AP Test Problems: Solutions and Checks for Fatty Packet Questions

[aceXstudent]

I have some questions (or checks) on some problems from a fatty packet our teacher decided to give us for the AP test. If I've already given a possible solution, see if I did it right. Thanks!



Problem 1:

A simple pendulum consists of a mass 1.8kg attached to a string of length 2.3m hanging off a ceiling. A light horizontal string attached to a wall holds the pendulum at an angle of 30* from the vertical.

(a) Draw a free-body diagram.

Tension 1 (T.) - 60* (+y)
Tension 2 (T,) - 0* (+x)
Weight (mg) - 90* (-y)

(b) Calculate the tension in the horizontal string.

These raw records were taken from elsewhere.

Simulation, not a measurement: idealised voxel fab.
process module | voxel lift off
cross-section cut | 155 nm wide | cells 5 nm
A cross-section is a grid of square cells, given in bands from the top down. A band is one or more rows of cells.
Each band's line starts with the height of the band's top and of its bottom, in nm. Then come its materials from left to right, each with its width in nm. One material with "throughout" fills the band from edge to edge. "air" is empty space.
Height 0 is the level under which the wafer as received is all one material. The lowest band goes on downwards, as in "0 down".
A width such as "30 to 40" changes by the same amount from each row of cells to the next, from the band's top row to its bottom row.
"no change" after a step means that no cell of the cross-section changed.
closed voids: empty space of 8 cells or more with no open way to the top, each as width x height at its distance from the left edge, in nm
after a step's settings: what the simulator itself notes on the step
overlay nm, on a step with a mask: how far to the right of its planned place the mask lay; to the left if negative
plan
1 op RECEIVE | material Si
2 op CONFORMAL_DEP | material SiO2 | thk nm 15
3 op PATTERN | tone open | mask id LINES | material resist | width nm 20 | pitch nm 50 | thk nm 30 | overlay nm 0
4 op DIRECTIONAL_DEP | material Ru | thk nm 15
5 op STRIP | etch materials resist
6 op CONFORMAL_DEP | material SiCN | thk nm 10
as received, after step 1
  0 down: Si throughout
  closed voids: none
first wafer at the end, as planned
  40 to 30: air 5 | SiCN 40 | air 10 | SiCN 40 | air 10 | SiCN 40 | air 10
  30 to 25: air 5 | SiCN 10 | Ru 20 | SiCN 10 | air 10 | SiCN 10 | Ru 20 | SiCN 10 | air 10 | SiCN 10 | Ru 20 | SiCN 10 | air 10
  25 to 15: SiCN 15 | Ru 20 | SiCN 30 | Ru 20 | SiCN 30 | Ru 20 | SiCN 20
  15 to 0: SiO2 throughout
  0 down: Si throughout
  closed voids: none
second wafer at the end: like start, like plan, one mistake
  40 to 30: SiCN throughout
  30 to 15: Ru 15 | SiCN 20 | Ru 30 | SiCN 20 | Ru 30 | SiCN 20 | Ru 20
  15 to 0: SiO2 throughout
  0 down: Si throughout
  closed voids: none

Since [T,=T.x], find [T.x] by using trigonometry after finding that [T.y=mg].

(c) The horizontal string is now cut close to the mass, and the pendulum swings. Calculate the speed of the mass at the lowest position.

Here's where I forget what to do. Do I find the period? Then what do I have to do?

Problem 2:

A ball attached to a string of length [L] swings in a horizontal circle with constant speed. The string makes an angle [A] with the vertical, and [T] is the tension. Express your answer with these terms and fundamental constants.

(a) Draw free body diagram.

Tension (T) - A (+y)
Weight (mg) - mg (-y)

(b) Determine the mass of the ball.

Do I use [2(pie)(square root of (l/g))=2(pie)(square root of (m/k))]?

(c) Determine the speed of the ball.

Like the simple pendulum above, I have no idea.

(d) Determine the frequency of the ball.

Since [T=1/f], do I use one of the period equations from part (b)?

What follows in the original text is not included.